I'm parsing HTTP headers. I want to split the header values into arrays where it makes sense.
For example, Cache-Control: no-cache, no-store
should return ['no-cache','no-store']
.
HTTP RFC2616 says:
Multiple message-header fields with the same field-name MAY be present in a message if and only if the entire field-value for that header field is defined as a comma-separated list [i.e., #(values)]. It MUST be possible to combine the multiple header fields into one "field-name: field-value" pair, without changing the semantics of the message, by appending each subsequent field-value to the first, each separated by a comma. The order in which header fields with the same field-name are received is therefore significant to the interpretation of the combined field value, and thus a proxy MUST NOT change the order of these field values when a message is forwarded
But I'm not sure if the reverse is true -- is it safe to split on comma?

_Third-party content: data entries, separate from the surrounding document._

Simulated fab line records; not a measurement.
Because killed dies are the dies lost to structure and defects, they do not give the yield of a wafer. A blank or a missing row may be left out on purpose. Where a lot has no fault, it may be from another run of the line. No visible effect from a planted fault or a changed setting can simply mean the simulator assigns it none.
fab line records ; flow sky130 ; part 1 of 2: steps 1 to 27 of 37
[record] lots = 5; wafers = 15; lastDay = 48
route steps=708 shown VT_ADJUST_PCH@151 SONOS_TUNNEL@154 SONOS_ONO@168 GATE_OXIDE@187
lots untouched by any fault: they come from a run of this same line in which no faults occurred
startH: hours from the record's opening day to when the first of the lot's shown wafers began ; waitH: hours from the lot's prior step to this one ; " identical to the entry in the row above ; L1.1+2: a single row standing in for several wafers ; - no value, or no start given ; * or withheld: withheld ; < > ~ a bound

I've already found one example where this causes problems. My User-Agent string, for example, is
Mozilla/5.0 (X11; Linux x86_64) AppleWebKit/537.36 (KHTML, like Gecko) Chrome/41.0.2272.101 Safari/537.36
i.e., it contains a comma after "KHTML". Obviously I don't have more than one user agent, so it doesn't make sense to split this header.
Is User-Agent string the only exception, or are there more?